When Jenna Heffler came to Penn State, she didn’t know if she wanted to be heavily involved in the Jewish community.
Heffler grew up in a Jewish family, but didn’t know how closely she would stick to other Jewish students once she left her parents’ house and went to college. That is, until she attended her first Rosh Hashana service as a freshman.
“I went to Rosh Hashana and was blown away by how important being Jewish was to people like me,” she said.
Now a senior, Heffler is the president of Penn State Hillel — a group that promotes Jewish life engagement among students — and helped to organize Wednesday’s Rosh Hashana event that drew more than 400 people to the Pasquerilla Spiritual Center.
Rosh Hashanah is a high holiday commemorating the Jewish New Year.
Heffler said she and other students began planning the service and dinner in April, and her main goal is to reach out to as many students as she could.
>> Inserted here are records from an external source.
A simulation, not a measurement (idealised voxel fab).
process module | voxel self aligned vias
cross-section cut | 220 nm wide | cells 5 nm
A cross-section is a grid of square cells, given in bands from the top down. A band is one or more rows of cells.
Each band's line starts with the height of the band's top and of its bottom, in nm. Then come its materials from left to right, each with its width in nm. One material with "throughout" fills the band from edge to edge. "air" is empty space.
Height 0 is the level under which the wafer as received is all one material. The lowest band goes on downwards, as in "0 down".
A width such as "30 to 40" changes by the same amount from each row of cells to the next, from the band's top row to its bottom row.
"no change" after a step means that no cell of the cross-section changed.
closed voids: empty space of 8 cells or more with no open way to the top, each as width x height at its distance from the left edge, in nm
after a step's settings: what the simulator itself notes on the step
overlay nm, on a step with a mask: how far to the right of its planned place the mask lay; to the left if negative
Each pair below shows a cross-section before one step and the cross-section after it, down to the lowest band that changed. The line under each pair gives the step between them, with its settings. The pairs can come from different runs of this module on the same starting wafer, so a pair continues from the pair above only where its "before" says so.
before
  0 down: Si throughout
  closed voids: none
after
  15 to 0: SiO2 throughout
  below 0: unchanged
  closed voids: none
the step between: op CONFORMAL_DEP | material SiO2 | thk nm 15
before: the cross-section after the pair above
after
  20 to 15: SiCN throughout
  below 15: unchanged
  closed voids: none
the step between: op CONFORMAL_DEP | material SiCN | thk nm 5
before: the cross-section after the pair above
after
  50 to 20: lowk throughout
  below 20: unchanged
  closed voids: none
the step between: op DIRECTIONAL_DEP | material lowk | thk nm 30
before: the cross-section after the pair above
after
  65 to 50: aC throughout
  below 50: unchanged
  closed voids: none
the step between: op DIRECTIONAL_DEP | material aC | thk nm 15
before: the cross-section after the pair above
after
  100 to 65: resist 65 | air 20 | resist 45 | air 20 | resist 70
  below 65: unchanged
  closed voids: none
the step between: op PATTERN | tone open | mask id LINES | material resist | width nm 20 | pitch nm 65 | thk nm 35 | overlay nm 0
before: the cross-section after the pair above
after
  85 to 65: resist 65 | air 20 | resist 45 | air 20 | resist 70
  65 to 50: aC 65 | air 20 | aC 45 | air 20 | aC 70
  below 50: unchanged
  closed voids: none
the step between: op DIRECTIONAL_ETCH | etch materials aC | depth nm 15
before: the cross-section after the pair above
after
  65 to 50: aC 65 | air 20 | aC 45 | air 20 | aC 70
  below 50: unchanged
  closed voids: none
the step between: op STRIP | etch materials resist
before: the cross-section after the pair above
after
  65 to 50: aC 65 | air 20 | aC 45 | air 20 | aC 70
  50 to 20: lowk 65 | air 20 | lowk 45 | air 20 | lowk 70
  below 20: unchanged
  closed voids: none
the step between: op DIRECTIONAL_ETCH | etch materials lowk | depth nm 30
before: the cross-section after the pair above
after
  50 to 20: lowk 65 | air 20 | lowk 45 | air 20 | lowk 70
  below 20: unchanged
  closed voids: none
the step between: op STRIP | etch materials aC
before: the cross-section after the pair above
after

She said people don’t remember what happens at those types of events as much as they remember the people.
“You remember that one person, who reached out to you,” she said, describing the Penn State Jewish community as a big family.
Jonathan Reich experienced that sense of family from his first few days on campus.
Reich said he grew up in a driven, but not overly strict Jewish family and when he came to Penn State, he sought out that connection with other students, joining Hillel.
He is now a board member for the organization and wants to support the younger students to make them feel as accepted as he was when he was a freshman.
“It’s a family that you can fall back on,” he said.
Following the service, nearly 400 students came together in about five rooms to dine on traditional Jewish food such as Matzah Ball soup, challah and kugel. Heffler said all the people used to be able to fit in one room to eat, but with the growing numbers they wanted to break it up to give each room an intimate and home-like feel.
And Hillel Executive Director Aaron Kaufman is delighted with the growing numbers.
He said this is the biggest service and dinner for a Rosh Hashana that he has seen in seven years and the energy of the young students is encouraging for the future of Jewish life on campus.
“It’s tremendously invigorating and meaningful,” he said.